-  US-ASCII values do not appear otherwise in a UTF-8 encoded
      character stream.  This provides compatibility with file systems
      or other software (e.g. the printf() function in C libraries) that
      parse based on US-ASCII values but are transparent to other
      values.

   -  Round-trip conversion is easy between UTF-8 and either of UCS-4,
      UCS-2.






 
RFC 2279                         UTF-8                      January 1998


   -  The first octet of a multi-octet sequence indicates the number of
      octets in the sequence.

   -  The octet values FE and FF never appear.

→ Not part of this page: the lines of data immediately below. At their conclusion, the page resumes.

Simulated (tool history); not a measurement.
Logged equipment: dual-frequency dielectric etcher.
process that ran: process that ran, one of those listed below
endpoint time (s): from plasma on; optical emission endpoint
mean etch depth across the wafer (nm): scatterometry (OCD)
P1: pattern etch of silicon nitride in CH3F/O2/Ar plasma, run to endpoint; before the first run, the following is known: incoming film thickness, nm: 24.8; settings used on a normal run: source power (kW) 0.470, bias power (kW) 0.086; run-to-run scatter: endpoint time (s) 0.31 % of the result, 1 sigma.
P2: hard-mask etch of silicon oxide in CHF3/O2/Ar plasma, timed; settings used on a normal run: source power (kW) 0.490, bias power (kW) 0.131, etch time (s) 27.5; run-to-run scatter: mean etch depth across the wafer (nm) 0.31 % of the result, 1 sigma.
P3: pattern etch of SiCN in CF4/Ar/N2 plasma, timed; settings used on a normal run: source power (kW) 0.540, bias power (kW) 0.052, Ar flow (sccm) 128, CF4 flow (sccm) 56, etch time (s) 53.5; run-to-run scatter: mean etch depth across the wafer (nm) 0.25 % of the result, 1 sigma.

   -  Character boundaries are easily found from anywhere in an octet
      stream.

   -  The lexicographic sorting order of UCS-4 strings is preserved.  Of
      course this is of limited interest since the sort order is not
      culturally valid in either case.

   -  The Boyer-Moore fast search algorithm can be used with UTF-8 data.

   -  UTF-8 strings can be fairly reliably recognized as such by a
      simple algorithm, i.e. the probability that a string of characters
      in any other encoding appears as valid UTF-8 is low, diminishing
      with increasing string length.

   UTF-8 was originally a project of the X/Open Joint
   Internationalization Group XOJIG with the objective to specify a File
   System Safe UCS Transformation Format [FSS-UTF] that is compatible
   with UNIX systems, supporting multilingual text in a single encoding.
   The original authors were Gary Miller, Greger Leijonhufvud and John
   Entenmann.  Later, Ken Thompson and Rob Pike did significant work for
   the formal UTF-8.

   A description can also be found in Unicode Technical Report #4 and in
   the Unicode Standard, version 2.0 [UNICODE].  The definitive
   reference, including provisions for UTF-16 data within UTF-8, is
   Annex R of ISO/IEC 10646-1 [ISO-10646].

2.  UTF-8 definition

   In UTF-8, characters are encoded using sequences of 1 to 6 octets.
   The only octet of a "sequence" of one has the higher-order bit set to
   0, the remaining 7 bits being used to encode the character value. In
   a sequence of n octets, n>1, the initial octet has the n higher-order
   bits set to 1, followed by a bit set to 0.  The remaining bit(s) of
   that octet contain bits from the value of the character to be
   encoded.  The following octet(s) all have the higher-order bit set to
   1 and the following bit set to 0, leaving 6 bits in each to contain
   bits from the character to be encoded.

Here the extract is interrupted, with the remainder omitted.